The US government on Monday announced plans to tighten restrictions on the export of AI chips and technology, seeking to consolidate advanced computing capabilities within the country and its allies while intensifying efforts to curb China’s access. However, this decision may pose challenges to countries like India also, industry players said.
According to the Department of Commerce’s Bureau of Industry and Security (BIS), the new License Exception Artificial Intelligence Authorization (AIA) allows for the export, reexport, or transfer (in-country) of advanced computing chips, without authorisation, to a set of allies and partners. New License Exception Advanced Compute Manufacturing (ACM) allows for the export, reexport, or transfer (in-country) of advanced computing chips, without authorisation, for the development, production, and storage of these chips, except to arms-embargoed countries.
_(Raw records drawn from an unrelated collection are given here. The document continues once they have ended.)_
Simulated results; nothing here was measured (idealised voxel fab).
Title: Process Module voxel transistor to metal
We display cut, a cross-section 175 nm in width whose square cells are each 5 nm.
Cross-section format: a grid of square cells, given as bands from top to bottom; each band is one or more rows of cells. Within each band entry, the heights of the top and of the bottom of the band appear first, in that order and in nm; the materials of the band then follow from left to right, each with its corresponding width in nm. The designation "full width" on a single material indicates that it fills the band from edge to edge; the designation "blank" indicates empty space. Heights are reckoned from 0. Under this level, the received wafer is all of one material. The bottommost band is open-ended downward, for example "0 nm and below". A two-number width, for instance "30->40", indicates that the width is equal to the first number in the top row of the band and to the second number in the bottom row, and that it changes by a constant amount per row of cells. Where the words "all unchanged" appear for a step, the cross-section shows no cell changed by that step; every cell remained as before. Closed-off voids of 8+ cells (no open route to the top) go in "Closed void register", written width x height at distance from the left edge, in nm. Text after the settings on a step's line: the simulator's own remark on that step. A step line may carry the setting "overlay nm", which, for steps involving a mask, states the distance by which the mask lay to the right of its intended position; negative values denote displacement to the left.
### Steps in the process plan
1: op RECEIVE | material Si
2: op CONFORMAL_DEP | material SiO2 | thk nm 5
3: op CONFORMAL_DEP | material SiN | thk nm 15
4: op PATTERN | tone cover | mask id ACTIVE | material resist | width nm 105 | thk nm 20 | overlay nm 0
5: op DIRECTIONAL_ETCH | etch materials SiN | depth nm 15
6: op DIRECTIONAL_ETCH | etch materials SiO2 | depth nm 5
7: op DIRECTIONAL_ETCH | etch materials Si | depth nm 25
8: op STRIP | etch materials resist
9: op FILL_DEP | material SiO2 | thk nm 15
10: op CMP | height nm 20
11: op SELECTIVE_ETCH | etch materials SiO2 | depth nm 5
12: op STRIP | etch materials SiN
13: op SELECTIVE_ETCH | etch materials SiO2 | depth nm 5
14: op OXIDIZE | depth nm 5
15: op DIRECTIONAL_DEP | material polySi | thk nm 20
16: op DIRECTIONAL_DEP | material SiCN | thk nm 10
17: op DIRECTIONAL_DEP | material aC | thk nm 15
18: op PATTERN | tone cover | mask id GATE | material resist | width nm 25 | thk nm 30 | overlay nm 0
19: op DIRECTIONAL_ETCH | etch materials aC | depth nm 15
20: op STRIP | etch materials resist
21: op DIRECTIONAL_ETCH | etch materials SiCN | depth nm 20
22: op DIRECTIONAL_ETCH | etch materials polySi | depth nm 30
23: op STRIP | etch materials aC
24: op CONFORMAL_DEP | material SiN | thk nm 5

“The US has a national security responsibility to preserve and extend American AI leadership, and to ensure that American AI can benefit people globally. Today, we are announcing a rule that ensures frontier AI training infrastructure remains in the United States and closely allied countries, while facilitating the diffusion of American AI globally,” said National Security Advisor Jake Sullivan.
“The rule both provides greater clarity to our international partners and industry and counters the serious circumvention and related national security risks posed by countries of concern and malicious actors who may seek to use the advanced American technologies against us.”
Ashok Chandak, President of the India Electronics and Semiconductor Association (IESA), shared that the export control framework for AI diffusion, introduced by the Biden administration, is expected to significantly affect global AI development and deployment. These restrictions extend beyond US-based companies, influencing nations like India, which now faces licensing requirements for importing advanced AI chips.
Challenges ahead
India’s AI sector could face several hurdles due to the restrictions, like restricted access to advanced AI chips slowing innovation and development and scaling up of installations. Licensing requirements could raise costs and introduce delays due to authorisations. Indian companies may rely heavily on global corporations for AI infrastructure, like data centres.
Large-scale AI data centres, requiring several hundred thousand GPUs, may be delayed or scaled-down, putting global companies at a competitive advantage over Indian enterprises. However, small-scale setups could still enable experimentation, innovation, and restricted model development.
“The export controls are set to take effect in 120 days, allowing the incoming administration under President-elect Trump to potentially amend them. It is a bit uncertain whether the Trump administration will make it easy or pass the rule as is. Amid growing concerns from technology industries, the global AI landscape may witness a shift, impacting both U.S. technological leadership and India’s growth trajectory in AI infrastructure,” Chandak said.
Though in the short-term India may not have a major impact, in the long run scaling up by any Indian conglomerate could face the hurdles of quantity cap, he added.
“The US imposing restrictions on the import of GPUs to India brings us back to the old licensing regime to haunt us again. China can follow with other technologies, and the rest of the West too. Imagine the export of semiconductor manufacturing machines being restricted tomorrow which will stop our semiconductor ambitions,” explained Ajai Chowdhry, Founder of HCL, and the Chairman of EPIC Foundation & MGB.
“This is reminiscent of the export controls on Space and Atomic energy faced in the past. India emerged out of that successfully with its engineers creating our own technologies. I am sure most of the design of Nvidia and AMD GPUs was done in India by our engineers. With the US and China vying for global dominance, India’s rise will resisted by both, he said.”